When the Washington Metropolitan Area Transit Agency opened its color-coded Metrorail system in the nation’s capital on March 27, 1976, it was hailed as the epitome of clean, safe and reliable public transportation. Since then, Metro has become a sick transit system whose rail car doors, escalators, and even supposedly “fail-safe” computerized track circuits are increasingly unreliable. People, including passengers and Metro employees, have died as a result.
How did it come to this? Look no further than former and current members of the transit agency’s board of directors, some of whom are so disengaged they don’t even bother attending most board meetings. As The Examiner’s Kytja Weir reported Monday, even vice chairman Marcel Solomon has missed more than half of the board meetings since January 2009. Any school child with a similar attendance record would be labeled as an incorrigible truant. Yet Solomon — who represents Prince George’s County — still collected $39,656.90 for serving part-time on the part-time board despite being AWOL 51 percent of the time.

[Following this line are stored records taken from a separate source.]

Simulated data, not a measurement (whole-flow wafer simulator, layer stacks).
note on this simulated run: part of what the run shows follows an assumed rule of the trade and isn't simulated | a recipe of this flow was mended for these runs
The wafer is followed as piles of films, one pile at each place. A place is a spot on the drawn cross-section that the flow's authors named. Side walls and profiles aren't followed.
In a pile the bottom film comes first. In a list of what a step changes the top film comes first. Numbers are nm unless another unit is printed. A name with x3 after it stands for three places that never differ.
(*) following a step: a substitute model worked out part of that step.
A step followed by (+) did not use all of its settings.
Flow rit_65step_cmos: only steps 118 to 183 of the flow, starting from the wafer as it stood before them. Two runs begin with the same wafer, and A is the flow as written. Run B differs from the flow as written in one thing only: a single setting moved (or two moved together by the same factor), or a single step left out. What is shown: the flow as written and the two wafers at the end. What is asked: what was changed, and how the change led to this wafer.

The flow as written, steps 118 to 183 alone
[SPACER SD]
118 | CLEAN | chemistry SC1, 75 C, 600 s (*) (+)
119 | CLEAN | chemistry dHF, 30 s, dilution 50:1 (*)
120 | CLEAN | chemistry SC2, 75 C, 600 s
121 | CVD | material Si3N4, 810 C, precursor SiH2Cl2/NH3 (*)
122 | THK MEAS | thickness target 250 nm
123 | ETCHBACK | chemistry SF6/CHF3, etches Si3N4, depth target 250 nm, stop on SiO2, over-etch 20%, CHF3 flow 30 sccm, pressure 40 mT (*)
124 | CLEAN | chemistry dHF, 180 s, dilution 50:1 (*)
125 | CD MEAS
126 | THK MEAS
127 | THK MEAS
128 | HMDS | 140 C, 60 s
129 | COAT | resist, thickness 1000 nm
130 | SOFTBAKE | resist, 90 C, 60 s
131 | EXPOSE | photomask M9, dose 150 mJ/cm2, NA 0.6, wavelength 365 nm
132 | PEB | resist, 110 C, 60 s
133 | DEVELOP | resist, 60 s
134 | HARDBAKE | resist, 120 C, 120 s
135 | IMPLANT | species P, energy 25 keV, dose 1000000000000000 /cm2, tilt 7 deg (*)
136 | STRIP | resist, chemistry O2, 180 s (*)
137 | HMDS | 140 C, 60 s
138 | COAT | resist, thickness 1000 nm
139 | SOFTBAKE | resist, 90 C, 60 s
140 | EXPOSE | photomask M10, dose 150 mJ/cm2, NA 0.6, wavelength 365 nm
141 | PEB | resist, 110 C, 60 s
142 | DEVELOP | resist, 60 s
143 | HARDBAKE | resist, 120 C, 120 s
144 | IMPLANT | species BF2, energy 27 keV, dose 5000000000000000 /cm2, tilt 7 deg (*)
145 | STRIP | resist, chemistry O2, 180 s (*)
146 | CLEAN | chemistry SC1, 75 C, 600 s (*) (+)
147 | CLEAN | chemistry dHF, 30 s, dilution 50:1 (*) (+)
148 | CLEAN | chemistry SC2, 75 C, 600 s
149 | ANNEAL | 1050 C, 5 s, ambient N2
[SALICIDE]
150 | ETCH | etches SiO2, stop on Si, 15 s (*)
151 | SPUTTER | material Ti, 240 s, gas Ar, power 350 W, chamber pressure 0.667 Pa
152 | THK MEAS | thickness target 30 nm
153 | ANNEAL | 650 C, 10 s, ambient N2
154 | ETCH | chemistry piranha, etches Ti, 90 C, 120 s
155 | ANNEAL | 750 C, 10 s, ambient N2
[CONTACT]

Solomon is not alone. As Weir reported, six of Metro’s 14 directors were absent during one of every five meetings, a 20 percent no-show rate. Even when they did make an appearance, some directors arrived more than an hour late or ducked out before the meetings ended in order to make phone calls. D.C. Administrator Neil Albert missed 24 board meetings — including the one on May 27 at which the Metro board approved major fare increases.
Board members are supposed to be public advocates on serious matters of safety, fiduciary responsibility and overall policy, but this lackadaisical attendance record is just another example of how lightly board members view their responsibilities. It also goes far toward helping to explain the board’s failure to ensure that Metro managers implemented past recommendations by the National Transportation Safety Board. Most important, it sheds light on why Metro managers got away for years with their indefensible lack of emphasis on making absolutely certain that maintenance and safety programs came first — even if doing so led to confrontations with the transit union.
Washington-area residents used to be justifiably proud of Metro, but the second-largest transit system in the nation now too often inspires pity and fear. Metro’s tragic — but by no means inevitable — decline is the direct result of hooky-playing board members who have grossly neglected their primary mission.